I'm writing a tutorial right now for testing AngularJS and this is exactly what I'm running into. It's a tutorial but half of my first part is "install this, put this line in this configuration file, install this, add this one here, etc." It's easy to feel like I'm not writing a good tutorial but really that's just the current state of JS development.


I'm way out of my league, but would it be possible to distribute a Docker container with all the boilerplate? Tutorial users could run that at the start, then do the "fun stuff".


The real gut punch is many parts of this tutorial will probably be obsolete within six months. Fast forward a couple years and this will look like the equivalent of "Backbonejs tutorial - Step 1: bower install requirejs".

Sometimes I feel bad complaining about this. Things are evolving fast for a reason. Everyone is trying to make every part of this process better. The backbone joke above illustrates the point. Would you go back in time and freeze the evolution just to regain sanity for today's devs?


I also share your frustration.

I am learning react. A few weeks ago I wrote a small app and based my work from a starterkit with a few thousand stars on github. I learned a lot from this app and the starterkit.

This week I decided to use what I learned at work, writing a small app that will be used only internally. When I cloned the same project at least 15-20% of the project was different.

Not just is a pain to set up a project but it's also changing very fast.


I feel the same frustration even though I am still at a point where I generally have a huge tolerance for this kind of stuff.

Slowly, however, things seem to be improving.

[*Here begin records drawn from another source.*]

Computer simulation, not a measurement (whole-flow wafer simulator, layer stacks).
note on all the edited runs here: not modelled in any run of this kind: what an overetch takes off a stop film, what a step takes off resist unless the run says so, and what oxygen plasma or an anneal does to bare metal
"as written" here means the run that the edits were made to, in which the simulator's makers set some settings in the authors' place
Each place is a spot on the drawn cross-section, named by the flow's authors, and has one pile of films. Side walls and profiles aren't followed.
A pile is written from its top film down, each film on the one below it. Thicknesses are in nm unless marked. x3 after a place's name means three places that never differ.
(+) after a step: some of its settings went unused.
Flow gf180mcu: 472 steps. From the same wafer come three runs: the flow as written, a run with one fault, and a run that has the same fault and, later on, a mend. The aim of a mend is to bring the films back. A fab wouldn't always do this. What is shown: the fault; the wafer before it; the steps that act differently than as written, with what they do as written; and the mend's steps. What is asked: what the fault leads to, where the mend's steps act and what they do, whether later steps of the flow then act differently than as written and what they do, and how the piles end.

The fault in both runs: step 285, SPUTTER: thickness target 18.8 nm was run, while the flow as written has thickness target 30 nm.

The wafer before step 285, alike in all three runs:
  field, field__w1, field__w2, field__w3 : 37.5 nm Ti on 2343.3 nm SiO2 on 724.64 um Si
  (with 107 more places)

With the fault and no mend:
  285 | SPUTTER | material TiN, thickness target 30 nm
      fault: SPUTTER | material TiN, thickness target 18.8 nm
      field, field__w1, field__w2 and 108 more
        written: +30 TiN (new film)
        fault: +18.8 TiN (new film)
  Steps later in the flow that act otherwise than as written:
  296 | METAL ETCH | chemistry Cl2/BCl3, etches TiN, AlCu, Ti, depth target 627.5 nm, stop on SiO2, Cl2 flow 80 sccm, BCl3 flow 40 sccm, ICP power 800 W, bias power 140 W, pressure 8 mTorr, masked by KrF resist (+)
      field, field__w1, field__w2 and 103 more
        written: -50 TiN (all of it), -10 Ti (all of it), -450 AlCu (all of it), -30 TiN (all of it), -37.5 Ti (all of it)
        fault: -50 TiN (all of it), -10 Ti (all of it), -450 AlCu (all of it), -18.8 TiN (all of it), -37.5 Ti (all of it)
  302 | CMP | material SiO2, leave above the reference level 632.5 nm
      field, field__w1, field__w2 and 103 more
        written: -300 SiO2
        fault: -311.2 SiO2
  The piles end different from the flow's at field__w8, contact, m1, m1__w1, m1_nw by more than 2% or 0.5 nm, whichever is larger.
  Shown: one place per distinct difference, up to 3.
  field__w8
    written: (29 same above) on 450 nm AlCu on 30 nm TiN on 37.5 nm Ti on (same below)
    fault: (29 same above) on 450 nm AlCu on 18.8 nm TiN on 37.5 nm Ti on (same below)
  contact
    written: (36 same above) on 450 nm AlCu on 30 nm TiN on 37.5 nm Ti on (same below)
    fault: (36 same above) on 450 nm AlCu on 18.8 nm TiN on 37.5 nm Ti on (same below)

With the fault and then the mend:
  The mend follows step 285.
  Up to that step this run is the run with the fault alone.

For one, Redux seems to be the preferred 'flux implementation'; that's an improvement over the countless implementations I had to choose from when I started about a year or two ago.

Then there are Rich Harris' Buble[1] and Rollup[2], which provide respectively batteries-included ES2015 transpiling and module bundling, and probably a bunch of other projects I'm not aware of that provide some sort of standardization or simplification in this process.

It's not happening as fast as I'd like, but it seems to be a move in the right direction.

[1]: https://gitlab.com/Rich-Harris/buble [2]: http://rollupjs.org/


Screw this, use Meteor to build React apps. It's super smooth, no BS, and integrates everything that sucks about Javascript development into a cohesive Omakase package.


>I'm not blaming react, everything else in the javascript space is just as bad right now. There's at least 4 different ways of loading modules (UMD, AMD, commonJS, es (babel) modules), 2 of which (require(), import .. from) are used within this example.

Personally, I got so frustrated with ever-increasing complexity of tools and growing networks of dependencies that whenever I can I try to package my JS code in self-contained modules/files that depend on nothing -- not even on one another. Needless to say, it's not an approach that's very popular, but it works remarkably well for websites of moderate complexity. One thing I'm sure of: using those modules feels far more satisfying than using a framework.


Sounds very anti-DRY, though I get where you are coming from.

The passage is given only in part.